Students can become drone pilots and create high-quality recordings for an oral history website, thanks to two engagement grants awarded to Professors Michael McKisson and Linda Lumsden.
The spring 2019 grants are funded by donor Al Litzow, a 1973 UA School of Journalism graduate.
McKisson received $2,500 to create an online training program to prepare students to pass the FAA drone pilot’s exam and understand the ethics of drone journalism. The program, set to launch in August, also will allow McKisson to buy a second drone for students to use.
“I wanted an easier way for students to get their pilot’s licenses so they can fly drones as journalists,” said McKisson, who renewed his license with the FAA after his initial two-year certification expired.
Students already are getting experience flying drones in classes and using drone footage in their multimedia projects, but they must have a licensed instructor such as McKisson present.
Earning a license would allow students to fly a drone on their own at an internship or job, making them more marketable when they graduate. The FAA requires a license for any operation that is commercial in nature – which includes journalism.
McKisson helped recent graduate Simon Asher earn his drone pilot’s license, but the grant will allow more students to learn how to pass the FAA exam than McKisson can accommodate through independent study sessions such as Asher's.
As students practice with McKisson, they will shoot video for a proposed UA School of Journalism stock footage site, available for purchase by media and independent filmmakers. The revenue from the stock footage site will help support the program and buy more equipment in the future.
Lumsden received $500 to expand and improve the Sonoran Desert Journalists website that she began with her American Press History class in 2017. The site features oral histories, photos and links to the work of 15 diverse journalists who work in the Borderlands.
This spring’s funding will let Lumsden buy two high-quality microphones for students in her class to use when interviewing 15 more local journalists. Each student will choose a journalist, set up the interview, record a 45- to 60-minute oral history, write a brief overview of the subject’s career, take a photograph and find links to the person’s work.

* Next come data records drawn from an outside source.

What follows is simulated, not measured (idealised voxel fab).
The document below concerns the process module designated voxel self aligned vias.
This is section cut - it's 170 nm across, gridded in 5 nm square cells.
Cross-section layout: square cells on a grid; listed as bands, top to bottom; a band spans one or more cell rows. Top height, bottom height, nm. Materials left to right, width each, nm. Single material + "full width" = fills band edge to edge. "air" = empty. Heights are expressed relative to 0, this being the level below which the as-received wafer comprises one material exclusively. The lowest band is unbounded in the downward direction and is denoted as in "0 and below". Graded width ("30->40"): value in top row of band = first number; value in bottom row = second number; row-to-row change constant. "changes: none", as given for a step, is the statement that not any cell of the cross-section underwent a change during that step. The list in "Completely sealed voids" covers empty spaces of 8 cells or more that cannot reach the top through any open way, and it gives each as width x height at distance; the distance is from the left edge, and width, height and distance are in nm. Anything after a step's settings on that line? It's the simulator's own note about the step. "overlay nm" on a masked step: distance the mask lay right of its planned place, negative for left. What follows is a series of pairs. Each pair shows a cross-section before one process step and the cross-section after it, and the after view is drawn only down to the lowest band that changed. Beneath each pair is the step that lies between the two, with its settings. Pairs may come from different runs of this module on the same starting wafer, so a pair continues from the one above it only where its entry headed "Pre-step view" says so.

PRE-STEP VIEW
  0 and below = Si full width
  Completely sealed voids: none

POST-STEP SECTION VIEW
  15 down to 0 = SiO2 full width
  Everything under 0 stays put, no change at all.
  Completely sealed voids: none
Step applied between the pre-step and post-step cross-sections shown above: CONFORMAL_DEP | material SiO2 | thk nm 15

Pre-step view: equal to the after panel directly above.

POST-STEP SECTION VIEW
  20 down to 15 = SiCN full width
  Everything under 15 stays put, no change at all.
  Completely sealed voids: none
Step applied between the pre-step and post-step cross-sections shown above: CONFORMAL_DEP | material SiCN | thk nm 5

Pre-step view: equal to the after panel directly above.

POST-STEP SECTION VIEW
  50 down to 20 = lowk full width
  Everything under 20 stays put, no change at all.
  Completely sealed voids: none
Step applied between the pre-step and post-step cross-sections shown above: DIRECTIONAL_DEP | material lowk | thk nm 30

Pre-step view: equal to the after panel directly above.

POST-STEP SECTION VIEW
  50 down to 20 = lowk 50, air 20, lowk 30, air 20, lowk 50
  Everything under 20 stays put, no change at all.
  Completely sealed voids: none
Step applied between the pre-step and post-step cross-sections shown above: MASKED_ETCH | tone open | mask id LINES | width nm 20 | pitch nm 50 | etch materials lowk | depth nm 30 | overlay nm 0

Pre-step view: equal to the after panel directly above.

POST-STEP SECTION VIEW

“The journalists’ stories will amplify UA’s commitment to fostering diverse perspectives on campus, as will their samples,” Lumsden said. “The project also fosters community engagement and provides global exposure of the history of Tucson-area journalists.”
A three-member committee selected the winning proposals. The judges were Hipolito Corella of the Arizona Daily Star, Gail Godbey from the College of Social and Behavioral Sciences and J-school supporter Jane Swicegood.